The startling collapse of Detroit’s population raises doubts about whether the city can afford to shoulder its enormous debt load.
Detroit’s population plunged by 25 percent over the last decade, according to data recently released by the Census Bureau. This means fewer people are shouldering the nearly $3 billion of debt that Detroit, its public schools, the surrounding Wayne County and Wayne County Community College have accumulated. It works out to around $4,137 per person, according to the bond research firm MMA-Research.
The per capita income of Detroit is just a little over $15,000.
“Detroit’s long term and very serious decline gives reason to believe the city may face a choice between providing basic municipal services and the timely service of all of its obligations over the next decade,” MMA writes in its most recent market update.
Despite this, MMA believes there won’t be any permanent losses to long-term bondholders who can hold the bonds to maturity. But investors who need or want to sell in the short or medium term may find prices much lower than they are now.

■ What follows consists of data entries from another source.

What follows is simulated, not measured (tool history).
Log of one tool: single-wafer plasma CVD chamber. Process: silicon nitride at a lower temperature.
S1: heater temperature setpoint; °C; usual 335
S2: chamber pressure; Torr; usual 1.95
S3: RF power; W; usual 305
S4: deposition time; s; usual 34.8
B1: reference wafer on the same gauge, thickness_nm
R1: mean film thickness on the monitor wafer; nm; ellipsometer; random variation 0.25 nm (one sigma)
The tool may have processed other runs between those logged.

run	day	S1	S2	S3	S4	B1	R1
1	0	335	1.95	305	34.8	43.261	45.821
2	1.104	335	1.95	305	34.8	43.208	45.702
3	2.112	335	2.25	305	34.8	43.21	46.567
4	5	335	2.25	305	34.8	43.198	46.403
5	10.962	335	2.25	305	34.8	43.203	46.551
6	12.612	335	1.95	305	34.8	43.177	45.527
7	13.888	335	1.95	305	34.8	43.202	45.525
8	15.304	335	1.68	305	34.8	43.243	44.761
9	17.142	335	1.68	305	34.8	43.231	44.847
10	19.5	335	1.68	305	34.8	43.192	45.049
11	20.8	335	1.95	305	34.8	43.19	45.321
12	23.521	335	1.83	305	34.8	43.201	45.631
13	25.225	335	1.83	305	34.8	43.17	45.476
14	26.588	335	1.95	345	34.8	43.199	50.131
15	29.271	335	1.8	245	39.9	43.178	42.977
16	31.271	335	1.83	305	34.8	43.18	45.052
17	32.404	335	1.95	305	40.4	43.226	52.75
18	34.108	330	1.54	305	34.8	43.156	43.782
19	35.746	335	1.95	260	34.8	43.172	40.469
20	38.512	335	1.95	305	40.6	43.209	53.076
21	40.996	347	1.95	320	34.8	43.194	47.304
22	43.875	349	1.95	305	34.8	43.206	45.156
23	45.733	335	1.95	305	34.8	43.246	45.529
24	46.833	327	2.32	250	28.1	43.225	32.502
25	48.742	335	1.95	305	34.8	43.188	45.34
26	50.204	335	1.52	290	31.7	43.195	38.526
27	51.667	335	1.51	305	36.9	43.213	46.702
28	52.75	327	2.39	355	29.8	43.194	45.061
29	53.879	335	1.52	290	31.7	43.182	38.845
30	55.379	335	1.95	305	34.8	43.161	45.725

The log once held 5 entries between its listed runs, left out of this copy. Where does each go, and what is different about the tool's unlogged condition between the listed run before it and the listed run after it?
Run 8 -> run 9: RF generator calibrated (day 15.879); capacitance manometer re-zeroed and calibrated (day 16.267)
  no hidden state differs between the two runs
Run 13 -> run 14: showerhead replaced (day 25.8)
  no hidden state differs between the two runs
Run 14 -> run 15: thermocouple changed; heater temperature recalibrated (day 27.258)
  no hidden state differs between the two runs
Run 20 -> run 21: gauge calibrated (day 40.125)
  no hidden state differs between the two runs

Part of the issue for Detroit is that its declining population could affect its portion of state shared revenues. It also could affect the ability of Detroit to levy income taxes and utility user fees under statue law.
Tax revenues have been declining—so Detroit is planning to hike property taxes. But with unemployment at around 20 percent and over one-in-four houses in Detroit vacant, this might not result in much additional revenue. MMA, for example, expects revenues to continue to decline.
So does this mean Detroit will default? Not necessarily. The city could still be rescued by the state of Michigan.
The irony is that this means that many of those who fled Detroit for the suburbs would wind up paying the bills for the failing city.